Wednesday, September 17, 2003

[194.1] ADAMS' APPLE, DIXIES' DREAD

In my earlier mentions of 9/11-related music, I unwisely made no reference to John Adams' proms premiere. This significant work received mixed notices outside the homeland. Many thought that its emotion fell short of genuine artistic expressivism.

One such was Andrew Clements: "One of the season's biggest disappointments [was] John Adams's ... memorial 'On the Transmigration of Souls', [which] certainly took the prize for queasy questionability, and only just stayed on the right side of mawkishness; it was the kind of tribute piece, heartfelt no doubt, that really should have stayed in New York."

I think this may prove a rather unyielding judgement. There is more about the project here.

Further afield (indeed right outside NFE's usual orbit) there's a bit of me that feels, in spite of the musical evidence, that everyone should go out and purchase at least one Dixie Chicks album – and then send G.W. a cheery postcard to tell him you've done so. The country stars endured vitriolic abuse in the US after Natalie Maines said she and her bandmates were ashamed that President George W. Bush was from Texas like them. She made the off-the-cuff remark in London shortly before the Iraq war. A semi-climbdown was to be expected, but at least the free speech principles haven't been entirely forsaken -- unlike the message board on the band's site, which rapidly filled up with obscenities and had to be scrapped.

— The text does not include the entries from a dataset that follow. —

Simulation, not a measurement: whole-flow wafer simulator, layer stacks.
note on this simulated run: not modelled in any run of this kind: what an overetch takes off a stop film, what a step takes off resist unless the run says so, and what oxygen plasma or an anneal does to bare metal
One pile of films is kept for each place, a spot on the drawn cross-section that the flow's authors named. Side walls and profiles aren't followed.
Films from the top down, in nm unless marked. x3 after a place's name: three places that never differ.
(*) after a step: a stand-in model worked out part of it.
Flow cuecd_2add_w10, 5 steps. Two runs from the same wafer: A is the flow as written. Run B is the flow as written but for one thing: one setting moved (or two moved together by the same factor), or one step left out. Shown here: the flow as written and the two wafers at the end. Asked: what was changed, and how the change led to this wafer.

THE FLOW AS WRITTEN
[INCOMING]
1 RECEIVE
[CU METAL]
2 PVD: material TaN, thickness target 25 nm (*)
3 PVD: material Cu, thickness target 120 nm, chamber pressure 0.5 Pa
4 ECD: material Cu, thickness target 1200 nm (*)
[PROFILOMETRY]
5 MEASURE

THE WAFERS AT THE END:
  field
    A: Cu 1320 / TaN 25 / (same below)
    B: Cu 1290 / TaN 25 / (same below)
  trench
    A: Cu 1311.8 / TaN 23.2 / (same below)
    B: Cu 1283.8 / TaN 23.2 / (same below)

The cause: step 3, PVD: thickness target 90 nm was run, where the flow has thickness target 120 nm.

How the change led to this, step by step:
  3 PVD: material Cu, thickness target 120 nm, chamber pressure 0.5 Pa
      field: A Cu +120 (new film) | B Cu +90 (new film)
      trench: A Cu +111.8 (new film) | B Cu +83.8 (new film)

This spat views very differently from inside and outside the US, of course. In Britain we take Blair-baiting in our stride. But as film-maker Michael Moore observed in his even more tactless Oscar speech: "Shame on you, Mr Bush, shame on you. And any time you got the Pope and the Dixie Chicks against you, your time is up ." The Chicks went on to offer £1million dollars to the US Red Cross from their 'Star Spangled Banner' cover, as a gesture of goodwill. Incredibly, it was turned down after alleged pressure from the White House. Write that check for UNHCR now, gals.

Nor is this just a squabble in the political gutter. There are wider musical ramifications, too. It is reported that major record labels are now introducing clauses into artists’ contracts that cover 'inappropriate' comments or incidents by them. This so-called 'Dixie Chicks clause' would make them financially responsible for downward CD sales spikes that might stem from 'negative' remarks or acts by the artists.

But the Dixies are not bowing low. Nigel Williamson wrote of a recent Memphis concert: "The show - which is prefaced by Elvis Costello's version of '(What's So Funny 'Bout) Peace, Love and Understanding' -- is well received, even when a song called 'Truth No 2' is accompanied by a video featuring Martin Luther King, Gandhi and Malcolm X and footage of civil-rights protests. The film also shows archive footage of Nazi book burning before it ends with shots of the destruction of Dixie Chicks records and the on-screen messages: 'Seek The Truth' and 'Tolerance'. Throughout the show, Maines sports a 'Dare To Be Free' T-shirt, and it is lost on no one that we're in the city where King was assassinated."

The Dixie's have just finished a fairly low-key four date UK tour. They have been received respectfully, if not rapturously --by US citizens abroad, too. One in the eye for lumpen leaders, who talk about 'freedom of speech' and then bend all their best efforts to surressing it. "If you can't question your government then you are just mindless followers." -- Emily Robison.